Reuters Staff / Reuters
Newt Gingrich has some time, desire to be Trump's #2.

Now that reality-television star and gilded yeti Donald Trump has pretty much secured the GOP nomination, attention has begun to shift to who might claim the honor of being Trump’s running mate. This should naturally be of great interest to everyone, if for no other reason than the person chosen may well be left holding the bag when Donald Trump finds out just how hard being president is. (He does not think it’s an even remotely difficult job.) There has already been a lot of talk of possible short lists, and an equal amount of talk about who doesn’t want the job under any circumstances (Marco Rubio).

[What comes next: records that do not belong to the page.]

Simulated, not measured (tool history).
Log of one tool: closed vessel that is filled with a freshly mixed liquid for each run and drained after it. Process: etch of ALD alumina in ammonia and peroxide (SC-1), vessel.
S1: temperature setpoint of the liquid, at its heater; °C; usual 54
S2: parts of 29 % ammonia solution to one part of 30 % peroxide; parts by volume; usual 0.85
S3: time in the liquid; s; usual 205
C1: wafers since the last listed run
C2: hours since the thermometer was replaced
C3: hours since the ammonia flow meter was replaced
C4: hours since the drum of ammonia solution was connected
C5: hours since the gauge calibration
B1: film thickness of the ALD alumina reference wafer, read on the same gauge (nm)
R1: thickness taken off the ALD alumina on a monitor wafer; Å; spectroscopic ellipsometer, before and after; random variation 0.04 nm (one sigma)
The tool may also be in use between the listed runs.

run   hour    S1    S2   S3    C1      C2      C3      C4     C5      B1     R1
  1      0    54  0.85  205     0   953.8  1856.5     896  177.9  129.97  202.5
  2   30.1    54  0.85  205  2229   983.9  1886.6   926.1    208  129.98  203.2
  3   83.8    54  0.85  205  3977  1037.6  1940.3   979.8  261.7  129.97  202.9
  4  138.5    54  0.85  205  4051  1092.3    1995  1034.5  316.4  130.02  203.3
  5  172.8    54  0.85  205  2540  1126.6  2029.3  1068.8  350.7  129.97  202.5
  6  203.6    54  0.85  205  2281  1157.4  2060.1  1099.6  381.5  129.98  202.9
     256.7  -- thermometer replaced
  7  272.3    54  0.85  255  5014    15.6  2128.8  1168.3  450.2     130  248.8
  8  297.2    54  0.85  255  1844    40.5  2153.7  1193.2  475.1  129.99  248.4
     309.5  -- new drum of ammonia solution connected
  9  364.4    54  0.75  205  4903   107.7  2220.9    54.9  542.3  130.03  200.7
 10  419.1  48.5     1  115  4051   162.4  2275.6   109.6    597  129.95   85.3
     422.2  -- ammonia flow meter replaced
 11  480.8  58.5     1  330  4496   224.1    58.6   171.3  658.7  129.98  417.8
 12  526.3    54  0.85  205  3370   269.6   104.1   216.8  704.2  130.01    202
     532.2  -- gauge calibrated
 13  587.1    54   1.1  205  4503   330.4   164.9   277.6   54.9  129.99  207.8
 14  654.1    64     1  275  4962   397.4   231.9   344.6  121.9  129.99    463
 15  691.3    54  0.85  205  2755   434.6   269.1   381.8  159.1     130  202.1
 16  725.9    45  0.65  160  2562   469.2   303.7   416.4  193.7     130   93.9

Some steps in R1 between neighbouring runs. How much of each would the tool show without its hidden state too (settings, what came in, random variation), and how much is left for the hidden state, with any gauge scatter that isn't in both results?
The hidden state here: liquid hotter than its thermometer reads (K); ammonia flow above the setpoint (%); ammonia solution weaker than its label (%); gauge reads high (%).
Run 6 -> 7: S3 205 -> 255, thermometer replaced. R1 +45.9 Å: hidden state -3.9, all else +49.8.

But in case you haven't noticed, Newt Gingrich, the former House speaker and failed presidential candidate really, really wants to be Donald Trump's vice president. Oh, man! He wants it so bad! He does not even try to hide it.

And that’s a bit of a break with tradition. Those with some interest in the position usually tend to dance gingerly around the subject whenever it is broached by reporters. And it is broached often. Right now, every prominent politician who appears on a Sunday morning political show is going to face seven different iterations of the, “Will you serve as vice president, if asked?” every time they appear. Generally speaking, such politicos sidestep the dogged journalism of the Chuck Todds of the world by dropping canned lines like, "I love my job" or, "I'm not thinking about another job."

Not so for Gingrich, who has dropped nearly all pretense about his ambition.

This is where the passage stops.